If you also have this problem, you can add a gusset to make it a wee bit bigger. I did not have enough fabrigh, though.
Tip:
If you do not want the hood to have snaps on it, then you can attach it into the top of the sleeve seam. Basiaclly, you stick the edge of the hood in between the two pieces of fabric and stitch it up like normal.
Ernest Hem-ingway!!!
Terrible puns aside, it is time to hem that baby. The sleeves, neckline, and hem all need finishing. I folded over the raw edge a quarter of an inch two times for the finished edges with the exception of the neckline, which I did less.
As you go, straighten the fabric according to whatever point the needle is at. This will prevent any puckers and general craziness.
Tip:
For corners, try to not "pass" the corner so you can make a clean edge.
Attatching Snaps
This part really should be done by hand. I do not even know how you would do it with a machine, but I am sure someone knows. Stitch the female side of the snaps (the side without the little protrusions) on the underside of the shoulders right on top of the seamline behind the finished edge if you have an open shoulder like I did or no sleeves at all. If you have closed sleeves, it will just have to be on top, which means you can see it.

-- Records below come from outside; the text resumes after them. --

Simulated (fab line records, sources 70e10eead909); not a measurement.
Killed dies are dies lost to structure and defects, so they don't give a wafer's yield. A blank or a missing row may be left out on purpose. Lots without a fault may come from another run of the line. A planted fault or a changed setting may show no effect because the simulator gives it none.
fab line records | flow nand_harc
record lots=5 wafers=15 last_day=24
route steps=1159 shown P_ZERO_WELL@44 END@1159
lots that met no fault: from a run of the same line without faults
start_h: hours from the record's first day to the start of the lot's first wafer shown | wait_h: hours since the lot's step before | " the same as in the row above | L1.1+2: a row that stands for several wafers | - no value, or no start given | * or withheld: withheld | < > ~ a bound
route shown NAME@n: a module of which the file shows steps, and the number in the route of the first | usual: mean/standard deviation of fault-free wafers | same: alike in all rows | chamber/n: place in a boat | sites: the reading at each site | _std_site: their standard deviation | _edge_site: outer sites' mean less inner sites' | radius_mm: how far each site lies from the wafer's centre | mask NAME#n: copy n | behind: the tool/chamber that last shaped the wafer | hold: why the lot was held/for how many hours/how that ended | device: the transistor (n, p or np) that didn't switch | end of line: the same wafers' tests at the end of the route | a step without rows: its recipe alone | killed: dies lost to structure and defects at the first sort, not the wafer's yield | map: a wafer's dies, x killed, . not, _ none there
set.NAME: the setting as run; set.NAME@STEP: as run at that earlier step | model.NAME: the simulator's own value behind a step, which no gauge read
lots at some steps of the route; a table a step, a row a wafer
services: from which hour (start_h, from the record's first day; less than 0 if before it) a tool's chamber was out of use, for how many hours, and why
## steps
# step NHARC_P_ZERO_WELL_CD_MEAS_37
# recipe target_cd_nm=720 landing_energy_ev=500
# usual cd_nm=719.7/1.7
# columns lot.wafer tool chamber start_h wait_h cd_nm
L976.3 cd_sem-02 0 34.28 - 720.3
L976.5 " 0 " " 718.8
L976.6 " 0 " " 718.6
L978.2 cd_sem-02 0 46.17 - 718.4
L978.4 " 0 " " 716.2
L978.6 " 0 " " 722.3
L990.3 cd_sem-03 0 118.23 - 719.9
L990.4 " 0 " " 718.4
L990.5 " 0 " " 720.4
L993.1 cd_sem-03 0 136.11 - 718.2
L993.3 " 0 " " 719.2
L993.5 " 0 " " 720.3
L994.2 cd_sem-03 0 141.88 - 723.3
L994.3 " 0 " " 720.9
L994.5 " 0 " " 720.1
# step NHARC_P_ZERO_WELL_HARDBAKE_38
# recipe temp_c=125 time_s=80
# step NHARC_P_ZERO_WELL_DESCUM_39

Stitch the male side on the inside of the hood about the same spot. I did not measure this.
Tip:
Make sure you know where you want your hood to sit before you sew it or the snaps on.
Try It on (Again)
Make sure everything is exactly the way you want it before you move on. Now is the time to fix some little cosmetic mistakes. Some that I did were:
- Going over a missed bit on a sleeve
- Fixing a little sharp edge on the chest (front and front-side connection seam)
- Going over a hole in the armpit
- Going over the hole on the hood
- Decreasing the sleeve hole by a half inch or so in order for the sides to be more even
Clean Up
The dress is just about done!
Remove any long threads, remnant stitches, and extra pieces of fabric sticking out from seams.
If the fabric allows, press the dress. First, make the seams nice and flat, then iron the larger bits.
Makeup
I imagine elves to be rather "natural" in how they wear makeup. Personally, I would go with very light concealer and some dark brown mascara. I recommend using a brown or tan eye shadow, but you can use color if you want. Really, you can let your imagination go wild here. Maybe your idea of an elf has sunken eyes and looks like an evil dark-elf wizard from DnD. It is up to you.
Here is what I did in order of how I typically do it:
- Foundation Primer to have a smoother face
- Good idea to use if you have large pores or some facial scars like me
- Dark Brown mascara
- Brown and black eye shadow
- You could also do a black hooded eye, which would look cool.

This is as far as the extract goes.